She did not qualify for the 2012 team at the USA trials. She took a bad fall off of the uneven bars.

7/8/2012 05:38:50 PM Report Abuse
hannon14760 wrote:

probably should've waited until after the trials to print this. She made an admirable attempt at a comeback, but fell short. Will be cheering on the rest of the women's team, tho!

7/6/2012 05:48:53 PM Report Abuse
jake48 wrote:

Nastia was great at the 2008 Olympics. But it was really unrealistic to think she could take three years off and then expect to get in Olympic shape in only a few months. It really showed in her routines, especially uneven bars. She was a disaster!

7/2/2012 04:06:27 PM Report Abuse
tiffehawk wrote:

she fell of the uneven bars which knocked out of the running for the olympic team. she was very graceful about it.

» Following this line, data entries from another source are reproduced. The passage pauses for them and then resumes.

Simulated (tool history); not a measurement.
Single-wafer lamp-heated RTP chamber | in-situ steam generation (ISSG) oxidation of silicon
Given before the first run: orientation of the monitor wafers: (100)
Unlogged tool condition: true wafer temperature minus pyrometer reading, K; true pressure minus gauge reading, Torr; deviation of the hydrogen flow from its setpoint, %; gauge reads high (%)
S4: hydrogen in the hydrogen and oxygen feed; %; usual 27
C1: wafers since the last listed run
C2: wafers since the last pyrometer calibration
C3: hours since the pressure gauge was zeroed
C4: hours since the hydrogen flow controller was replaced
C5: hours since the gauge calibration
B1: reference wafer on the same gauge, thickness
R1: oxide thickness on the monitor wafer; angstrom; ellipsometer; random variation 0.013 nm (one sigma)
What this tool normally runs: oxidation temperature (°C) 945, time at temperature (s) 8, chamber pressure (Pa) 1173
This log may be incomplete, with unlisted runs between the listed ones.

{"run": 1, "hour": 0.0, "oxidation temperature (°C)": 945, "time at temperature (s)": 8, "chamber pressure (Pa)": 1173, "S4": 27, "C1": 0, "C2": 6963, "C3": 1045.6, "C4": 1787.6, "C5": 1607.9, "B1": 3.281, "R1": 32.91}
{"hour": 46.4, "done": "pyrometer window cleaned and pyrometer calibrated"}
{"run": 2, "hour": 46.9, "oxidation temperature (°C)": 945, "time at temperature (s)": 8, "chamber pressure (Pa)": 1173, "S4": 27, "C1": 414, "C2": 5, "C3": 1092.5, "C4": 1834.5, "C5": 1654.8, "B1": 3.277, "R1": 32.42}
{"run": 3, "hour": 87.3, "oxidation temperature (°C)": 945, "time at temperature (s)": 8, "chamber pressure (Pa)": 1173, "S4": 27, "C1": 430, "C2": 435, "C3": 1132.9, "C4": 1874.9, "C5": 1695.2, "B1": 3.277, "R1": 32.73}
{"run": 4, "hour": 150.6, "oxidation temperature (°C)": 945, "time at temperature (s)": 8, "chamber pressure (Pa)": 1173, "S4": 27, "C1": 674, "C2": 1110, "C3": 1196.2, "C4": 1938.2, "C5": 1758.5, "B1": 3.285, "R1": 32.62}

7/2/2012 01:02:13 PM Report Abuse
hjlee21 wrote:

It was more likely for her to not be in tip top shape, but she went for it anyways. I respect her so much for going for it for the sport, not for the glory.

7/2/2012 12:34:14 PM Report Abuse
jkhbme wrote:

she had a bad time at the trials unfortunately - but a couple of the others who made the team are definitely worth watching!

7/2/2012 10:34:33 AM Report Abuse
kubrenna1 wrote:

Sadly, Nastia won't be at the Olympics competing again. Just to cheer!